Stability As Code For Keeping Dictators In Power

Stability As Code For Keeping Dictators In Power

Note: This was originally posted at The Third Way: Finding Balance in Mideast Analysis

Israel has apparently begun working to press Europe and the United States to try to save the embattled regime of Hosni Mubarak. Ha’aretz reports that Netanyahu asked other countries to tone down criticism of Mubarak. However, while the headline says this came from Netanyahu, the article only mentions the foreign ministry, and, as we have seen many times, Foreign Minister Avigdor Lieberman writes his own foreign policy and sometimes acts without necessarily coordinating with the Prime Minister’s office.

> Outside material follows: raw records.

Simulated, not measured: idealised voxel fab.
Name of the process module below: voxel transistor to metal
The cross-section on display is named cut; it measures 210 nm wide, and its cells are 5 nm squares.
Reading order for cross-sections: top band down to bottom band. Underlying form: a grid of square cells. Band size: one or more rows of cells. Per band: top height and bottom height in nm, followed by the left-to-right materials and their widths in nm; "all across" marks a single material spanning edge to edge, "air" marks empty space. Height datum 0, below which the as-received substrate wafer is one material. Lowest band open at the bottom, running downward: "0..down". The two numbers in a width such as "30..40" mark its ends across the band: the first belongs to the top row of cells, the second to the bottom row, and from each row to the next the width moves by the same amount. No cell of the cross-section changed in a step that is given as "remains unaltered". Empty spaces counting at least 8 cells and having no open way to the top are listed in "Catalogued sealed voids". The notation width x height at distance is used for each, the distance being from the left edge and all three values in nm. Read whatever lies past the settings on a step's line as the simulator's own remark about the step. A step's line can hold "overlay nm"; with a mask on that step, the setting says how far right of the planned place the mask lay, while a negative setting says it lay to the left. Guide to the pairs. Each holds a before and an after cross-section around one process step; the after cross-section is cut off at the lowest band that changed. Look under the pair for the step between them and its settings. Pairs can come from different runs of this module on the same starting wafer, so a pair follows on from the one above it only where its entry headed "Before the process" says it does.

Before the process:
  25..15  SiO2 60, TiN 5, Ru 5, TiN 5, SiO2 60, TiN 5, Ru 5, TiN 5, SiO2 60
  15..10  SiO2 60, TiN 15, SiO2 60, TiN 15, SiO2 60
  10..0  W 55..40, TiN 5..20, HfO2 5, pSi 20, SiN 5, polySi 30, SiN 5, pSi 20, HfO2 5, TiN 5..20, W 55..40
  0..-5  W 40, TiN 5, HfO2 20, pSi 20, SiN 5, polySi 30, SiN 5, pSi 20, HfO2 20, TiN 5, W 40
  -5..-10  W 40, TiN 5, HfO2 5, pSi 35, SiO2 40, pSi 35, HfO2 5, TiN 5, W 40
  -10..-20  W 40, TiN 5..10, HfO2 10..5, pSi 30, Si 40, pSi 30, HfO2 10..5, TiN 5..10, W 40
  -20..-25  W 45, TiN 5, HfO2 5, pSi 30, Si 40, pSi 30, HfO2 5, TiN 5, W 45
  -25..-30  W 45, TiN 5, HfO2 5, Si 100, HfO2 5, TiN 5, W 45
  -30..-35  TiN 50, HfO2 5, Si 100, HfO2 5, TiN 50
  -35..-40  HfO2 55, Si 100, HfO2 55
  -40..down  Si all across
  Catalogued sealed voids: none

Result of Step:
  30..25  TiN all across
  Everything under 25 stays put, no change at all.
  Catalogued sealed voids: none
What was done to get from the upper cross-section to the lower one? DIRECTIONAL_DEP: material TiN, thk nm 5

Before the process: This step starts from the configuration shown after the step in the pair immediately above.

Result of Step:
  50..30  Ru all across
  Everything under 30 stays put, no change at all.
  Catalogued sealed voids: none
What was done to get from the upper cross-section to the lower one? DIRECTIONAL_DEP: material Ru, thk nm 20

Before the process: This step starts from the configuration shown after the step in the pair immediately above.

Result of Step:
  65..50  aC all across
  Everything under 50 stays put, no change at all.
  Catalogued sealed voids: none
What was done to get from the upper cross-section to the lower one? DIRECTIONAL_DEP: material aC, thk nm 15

In either case, Israel is once again showing itself to be horribly out of touch with the realities of the world they live in. There is only one, very slim, possibility for Mubarak’s survival and that is massive violence. This would probably fail as well, and if it succeeded, it probably would not succeed for long. And in the aftermath, Israel, the US and Europe would be facing a much angrier country that would be far less concerned about maintaining good relations outside the Arab world.

In any case, it doesn’t seem that anyone in Europe, nor the Obama administration, is interested in interfering with Egypt directly, though one suspects they’d all prefer to see Mubarak remain long enough to pass the mantle off to someone who would maintain Egypt’s current stances in foreign policy. The fact that they all were happy to work with Mubarak for thirty years despite his awful human rights record and refusal to democratize the country indicates that these are not the concerns of the foreigners.

Israel’s urging for other countries to prioritize Egyptian “stability” is simply code for maintaining the status quo, at least as far as Egypt’s real positions and actions in regard to the Palestinians, to Israel, to Iran and the Middle East in general. They seem to have completely missed the fact that the status quo has already crumbled in Egypt. Things are changing, and Israel’s desperation for holding the status quo is not only foolhardy, it reflects an inability to deal with changes that are already happening (increasing public pressure in Turkey, Europe, the US and elsewhere to free the Palestinians from occupation) and an even greater inability to deal with even more changes that are coming.

Israel simply can’t afford to be this ignorant. If it does not move immediately to change the status quo itself and start finding a way to seriously move toward a Palestinian state that is viable and includes Jerusalem and some accommodation of the refugee issue, history is going to overtake the country. And everyone interested in peace and in Israel’s future should be pounding away at this message.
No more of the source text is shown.